In the wake of the recent controversy stirred by my note on “Tuscan” soppressa, many of my friends and colleagues have benevolently chided me for the lacunate information posted here on the blog.
For the record, soppressa or soprèssa (as it is often spelled in Veneto) is a classic cured pig’s meat salame produced in the provinces of Verona, Vicenza, and Treviso (as well as in other areas of what was once called the Most Serena Republic of Venice).
Technically, for soppressa di be called soppressa, it must be produced using pigs raised in the production area (as in the official appellation regulations for Sopressa Vicentina, for example).

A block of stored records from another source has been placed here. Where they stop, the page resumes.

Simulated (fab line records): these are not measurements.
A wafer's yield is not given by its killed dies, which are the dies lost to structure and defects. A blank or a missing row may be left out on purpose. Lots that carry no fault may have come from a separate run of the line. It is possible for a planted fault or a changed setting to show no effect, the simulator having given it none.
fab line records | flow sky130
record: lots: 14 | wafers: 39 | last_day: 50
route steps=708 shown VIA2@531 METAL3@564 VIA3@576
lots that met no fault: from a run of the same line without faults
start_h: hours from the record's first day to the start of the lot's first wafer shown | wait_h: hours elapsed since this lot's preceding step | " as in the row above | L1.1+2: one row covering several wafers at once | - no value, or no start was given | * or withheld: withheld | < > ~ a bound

When I wrote “Tuscan soppressa” the other day, I was referring to the fact that my good friend Riccardo (below) — whom I know from summers touring with my cover band in the Veneto back in the early 1990s — produces his soppressa (trevigiana in its classification) using pigs raised in Tuscany. The secret to its supreme quality, he says, is the fact that he uses the entire beast, including the chops, the loin, and tender loin. In traditional production, the best cuts are reserved for other uses.
As a consummate venetophile, I certainly cannot blame my friends for the fun they’ve had at my expense. But now that I have published this errata corrige, I hope they will cease in their unwarranted derision.
And the end of the day yesterday, having completed our respective rounds at the Italian wine trade fair Vinitaly, we reconvened for a snack of Riccardo’s excellent insaccato — intestine encased — salame with our friend Sara Carbone’s Aglianico del Vulture – a brilliant however blasphemous pairing. (Btw, one of the unique elements of soppressa is that large cow’s intestines are used for the casing as opposed to porcine.)